This is another green monster adventure into Arizona’s backcountry. Just for a refresher- the green monster is a 1995 jeep wrangler that has been lifted slightly so 33X12.5 tires will fit under it and it has lockers front and rear.
Today it took the Log Corral Trail. Unfortunately the trail won. If you would like to try your luck then head out on the Beeline Highway and turn off just past mile marker 212. There is a highway sign saying you just crossed Sycamore Creek here. There is plenty of parking for unloading horses and offroad vehicles and then the trail heads up the creek. You cross the creek a number of times and you drive over a few sections of large river rocks but nothing serious. Just a short way into the canyon things get really pretty. Much of the trail is overhung with branches from tall cottonwoods, sycamores and mesquite trees. Aside from a few rocky sections the trail is really nice smooth sand.

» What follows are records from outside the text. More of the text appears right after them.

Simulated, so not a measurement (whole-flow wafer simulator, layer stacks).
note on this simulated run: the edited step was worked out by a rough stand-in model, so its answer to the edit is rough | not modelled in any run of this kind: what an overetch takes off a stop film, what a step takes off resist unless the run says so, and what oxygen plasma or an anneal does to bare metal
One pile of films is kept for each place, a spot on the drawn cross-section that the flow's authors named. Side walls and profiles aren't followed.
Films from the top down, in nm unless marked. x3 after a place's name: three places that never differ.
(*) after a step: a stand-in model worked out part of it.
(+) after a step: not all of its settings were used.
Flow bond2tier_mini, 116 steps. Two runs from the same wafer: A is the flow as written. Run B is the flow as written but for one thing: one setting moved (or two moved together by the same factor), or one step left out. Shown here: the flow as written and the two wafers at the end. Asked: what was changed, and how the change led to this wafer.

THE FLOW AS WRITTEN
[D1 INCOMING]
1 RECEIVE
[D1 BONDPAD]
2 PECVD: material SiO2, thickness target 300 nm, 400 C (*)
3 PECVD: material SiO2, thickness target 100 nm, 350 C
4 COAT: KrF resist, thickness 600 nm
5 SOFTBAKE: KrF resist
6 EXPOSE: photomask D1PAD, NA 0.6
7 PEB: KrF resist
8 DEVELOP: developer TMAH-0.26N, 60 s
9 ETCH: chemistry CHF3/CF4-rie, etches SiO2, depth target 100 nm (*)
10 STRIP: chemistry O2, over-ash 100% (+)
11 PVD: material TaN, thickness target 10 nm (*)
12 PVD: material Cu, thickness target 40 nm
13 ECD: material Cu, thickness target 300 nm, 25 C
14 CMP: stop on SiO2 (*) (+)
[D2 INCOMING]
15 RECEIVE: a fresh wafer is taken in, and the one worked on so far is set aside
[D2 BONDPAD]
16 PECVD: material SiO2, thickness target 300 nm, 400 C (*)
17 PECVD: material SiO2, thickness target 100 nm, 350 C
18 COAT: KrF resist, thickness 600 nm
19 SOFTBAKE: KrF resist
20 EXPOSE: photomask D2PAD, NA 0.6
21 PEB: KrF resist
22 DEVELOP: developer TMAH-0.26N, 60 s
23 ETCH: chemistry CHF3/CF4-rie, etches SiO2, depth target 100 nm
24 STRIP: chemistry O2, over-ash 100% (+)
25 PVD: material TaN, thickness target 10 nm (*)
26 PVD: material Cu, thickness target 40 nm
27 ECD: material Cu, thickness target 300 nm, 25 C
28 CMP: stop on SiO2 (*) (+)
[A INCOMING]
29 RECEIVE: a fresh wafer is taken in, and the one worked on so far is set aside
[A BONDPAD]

Approximately a mile in from the highway you will pass the Log Corral Trail sign. It’s always nice to get conformation that you are on the trail you want to be on. If you research this jeep trail ahead of time you know there is something called the boulder garden up ahead. This boulder garden is the only thing in your way to a log corral. From there on it is supposed to be smooth sandy washes all the way to Bartlett Lake which is about 20 miles from the highway.
So the green monster crawled over and around a few sections of boulders. A bit bumpy but no sweat. Then around a bend the real boulder obstacle appeared. This called for a foot reconnoitering. People on foot need to crawl up over a dry waterfall (if the creek is running full) with oil pan busting rocks jutting up in all the right places. These boulders are huge. The only good thing is this goes on for only about a hundred feet then you hit sand again. Today the green monster’s driver elected to hike and let the monster live for another adventure. It would have crawled over this boulder garden, probably, but probably would have left a few parts on the rocks. Some might have been important.
Hiking turned out to be a wise choice because about a quarter mile further up the canyon there is another big pointy boulder right in the worst spot. It was a great day for a hike anyway. In fact this trail is about the nicest place to hike with just a gentle grade, plenty of shade and mostly smooth sand. Unfortunately this hiker turned around after about a mile so never reached the Log Corral. Save that for another outing. Since most of this trail is in a canyon along a creek bed you probably don’t want to be here if it’s raining. Unless you’re driving a submarine or an amphibious tank.